GDELT data often contains duplicates. The library provides multiple strategies:

In [None]:
async with GDELTClient() as client:
    yesterday = date.today() - timedelta(days=2)

    event_filter = EventFilter(
        date_range=DateRange(start=yesterday, end=yesterday),
    )

    try:
        # Without deduplication
        result_raw = await client.events.query(event_filter)
        print(f"Without dedup: {len(result_raw)} events")

        # With URL-based deduplication
        # result_dedup = await client.events.query(
        #     event_filter,
        #     deduplicate=True,
        #     dedupe_strategy=DedupeStrategy.URL_ONLY,
        # )
        # print(f"With URL dedup: {len(result_dedup)} events")

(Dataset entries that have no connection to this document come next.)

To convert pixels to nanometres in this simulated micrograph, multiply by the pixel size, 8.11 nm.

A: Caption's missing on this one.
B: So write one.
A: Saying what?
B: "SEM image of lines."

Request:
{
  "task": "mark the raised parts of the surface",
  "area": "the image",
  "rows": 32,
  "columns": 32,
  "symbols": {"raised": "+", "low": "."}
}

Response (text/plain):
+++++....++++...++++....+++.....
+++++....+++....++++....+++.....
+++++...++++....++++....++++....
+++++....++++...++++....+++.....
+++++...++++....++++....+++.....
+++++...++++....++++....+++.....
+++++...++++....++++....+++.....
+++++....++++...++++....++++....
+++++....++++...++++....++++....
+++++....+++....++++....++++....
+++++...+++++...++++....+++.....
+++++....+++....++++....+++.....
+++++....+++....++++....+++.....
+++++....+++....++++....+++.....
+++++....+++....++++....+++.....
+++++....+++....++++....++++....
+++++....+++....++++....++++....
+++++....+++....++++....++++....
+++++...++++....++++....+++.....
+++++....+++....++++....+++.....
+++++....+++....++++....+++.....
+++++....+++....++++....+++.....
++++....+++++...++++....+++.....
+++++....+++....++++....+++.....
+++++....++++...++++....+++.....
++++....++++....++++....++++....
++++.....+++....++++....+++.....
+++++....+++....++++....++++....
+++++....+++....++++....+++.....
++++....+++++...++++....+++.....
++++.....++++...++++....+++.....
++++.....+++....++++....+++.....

    except Exception as e:
        print(f"Error: {e}")

### Available Deduplication Strategies:

- `URL_ONLY` - Deduplicate by source URL only
- `URL_DATE` - Deduplicate by URL and date
- `URL_DATE_LOCATION` - Deduplicate by URL, date, and location
- `ACTOR_PAIR` - Deduplicate by actor pair
- `FULL` - Deduplicate by all available fields

## 4. Memory-Efficient Streaming

For large datasets, always prefer streaming over loading all data:

In [None]:
async with GDELTClient() as client:
    yesterday = date.today() - timedelta(days=2)

    event_filter = EventFilter(
        date_range=DateRange(start=yesterday, end=yesterday),
    )

    try:
        # Process events one at a time
        event_count = 0
        us_events = 0

        async for event in client.events.stream(event_filter):
            event_count += 1

            # Filter and process in-stream
            if hasattr(event, "actor1") and event.actor1:
                if hasattr(event.actor1, "country_code") and event.actor1.country_code == "US":
                    us_events += 1

            # Early exit for demo
            if event_count >= 100:
                break

        print(f"Processed {event_count} events, found {us_events} US events")

    except Exception as e:
        print(f"Error: {e}")

## 5. Combining Multiple Data Sources

Combine Events with GKG for enriched analysis:

In [None]:
from py_gdelt.filters import GKGFilter


async with GDELTClient() as client:
    yesterday = date.today() - timedelta(days=2)

    try:
        # Get events
        event_filter = EventFilter(
            date_range=DateRange(start=yesterday, end=yesterday),
            actor1_country="USA",
        )

        # Get GKG records for same period
        gkg_filter = GKGFilter(
            date_range=DateRange(start=yesterday, end=yesterday),
            themes=["ECON_STOCKMARKET"],
        )

        # Note: In production, you'd correlate these by URL or time
        print("Querying events...")
        events_count = 0
        async for event in client.events.stream(event_filter):
            events_count += 1
            if events_count >= 10:
                break

        print(f"Events sample: {events_count}")

        print("\nQuerying GKG...")
        gkg_count = 0
        async for record in client.gkg.stream(gkg_filter):
            gkg_count += 1
            if gkg_count >= 10:
                break

        print(f"GKG sample: {gkg_count}")

    except Exception as e:
        print(f"Error: {e}")

## Summary

You've learned:
- ✅ How to configure the client for production use
- ✅ Proper error handling strategies
- ✅ Deduplication techniques for cleaner data
- ✅ Memory-efficient streaming patterns
- ✅ Combining multiple GDELT data sources

**Best Practices:**
- Always use streaming for large datasets
- Handle errors gracefully with try/except
- Choose appropriate deduplication strategy for your use case
- Configure timeouts and retries based on your network
- Use caching to reduce API calls